Moore wanted to build a better gun in which exploits would become customized bullets. After a few years of work, by 2006, the Metasploit Framework was already the hottest tool in the hacker community. Its ease of use and wide variety of dangerous payloads made it the darling of script kiddies and professional hackers alike. As Moore said at the time, “Metasploit both raises and lowers the bar.”

In 2010, Moore was approached by Rapid7, a security penetration-testing firm in Texas. The company wanted to hire Moore and productize Metasploit. He agreed, and for the past three years, Metasploit Pro has been selling like hotcakes.

But in a world where the rules of engagement for punk musicians and the hacker underground are remarkably similar, what happens when you take your punk-rock application and sign up for distribution with Warner Bros. Records?

Oddly enough, Moore said that the experience has been transformative for the project. Chief among the reasons Metasploit has survived corporate takeover is the exact reason many open-source projects aim to found a company: resources.

“We were doing about five to 10 exploits per month and only having 150 unique exploits. Since then, we have over 1,000 exploits, and we add one a day. Sometimes we add two or three a day,” he said.

That comes from having a team dedicated and paid to update and expand the capabilities of Metasploit. “We pay for open-source development by producing a commercial product,” said Moore. “If you look at the framework, it’s a bag of tools. The product is one-click, and 30% of your penetration test is done. Mostly, we have a QA group—a commercial development team—which provides for Metasploit Pro and Express. Then we have a framework team that works on the core and then exploits.”

That’s a lot more developers than Moore had when the project was just him and some friends on IRC. In total, he said he was thrilled to have 20 developers working full time on the project.

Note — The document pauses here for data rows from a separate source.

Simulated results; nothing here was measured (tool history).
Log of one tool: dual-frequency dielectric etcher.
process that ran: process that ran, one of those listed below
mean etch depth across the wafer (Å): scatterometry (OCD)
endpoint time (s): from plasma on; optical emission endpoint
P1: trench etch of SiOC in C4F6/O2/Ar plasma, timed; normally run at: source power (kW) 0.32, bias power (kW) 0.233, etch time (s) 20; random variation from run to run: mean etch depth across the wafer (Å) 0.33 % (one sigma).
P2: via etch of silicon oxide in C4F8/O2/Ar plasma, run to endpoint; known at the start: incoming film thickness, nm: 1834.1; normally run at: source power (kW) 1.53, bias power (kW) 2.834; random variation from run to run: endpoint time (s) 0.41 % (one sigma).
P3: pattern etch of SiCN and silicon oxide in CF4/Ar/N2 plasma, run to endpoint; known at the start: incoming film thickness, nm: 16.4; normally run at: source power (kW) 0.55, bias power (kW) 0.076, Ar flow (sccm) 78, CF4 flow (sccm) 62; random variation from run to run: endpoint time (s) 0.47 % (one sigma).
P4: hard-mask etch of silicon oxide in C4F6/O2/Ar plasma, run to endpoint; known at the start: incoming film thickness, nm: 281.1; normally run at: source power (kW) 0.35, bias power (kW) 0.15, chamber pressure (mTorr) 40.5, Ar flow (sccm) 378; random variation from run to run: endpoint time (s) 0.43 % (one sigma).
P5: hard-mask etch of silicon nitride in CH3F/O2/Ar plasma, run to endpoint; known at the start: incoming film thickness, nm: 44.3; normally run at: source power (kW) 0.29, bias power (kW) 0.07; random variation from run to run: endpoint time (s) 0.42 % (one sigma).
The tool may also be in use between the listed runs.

“It’s more than I ever planned for. I’m very happy it happened,” he said. “Every metric has been through the roof, and we did it without alienating our open-source community. We keep trying to walk the line between providing things on the penetration-test side and the open-source side, but the hardest part has been trying to find the right balance. This is as good as it gets for the open-source hybrid approach.”

Perhaps what’s more interesting about Metasploit’s acquisition isn’t the fact that a corporation decided to embrace and productize an open-source product, but rather the fact that a corporate entity was willing to invest in what was, without a doubt, one of the most powerful hacking tools available.

“The commercial market for these types of tools has become more relaxed,” said Moore. “We had a lot of pushback saying, ‘Bad people could use this!’ We’d already gone through six years of this battle in open source. We’ve made the case for disclosure, but that war has basically been won. It’s great to say I’ve spent the last 10 years working on Metasploit and I’m not in jail yet.”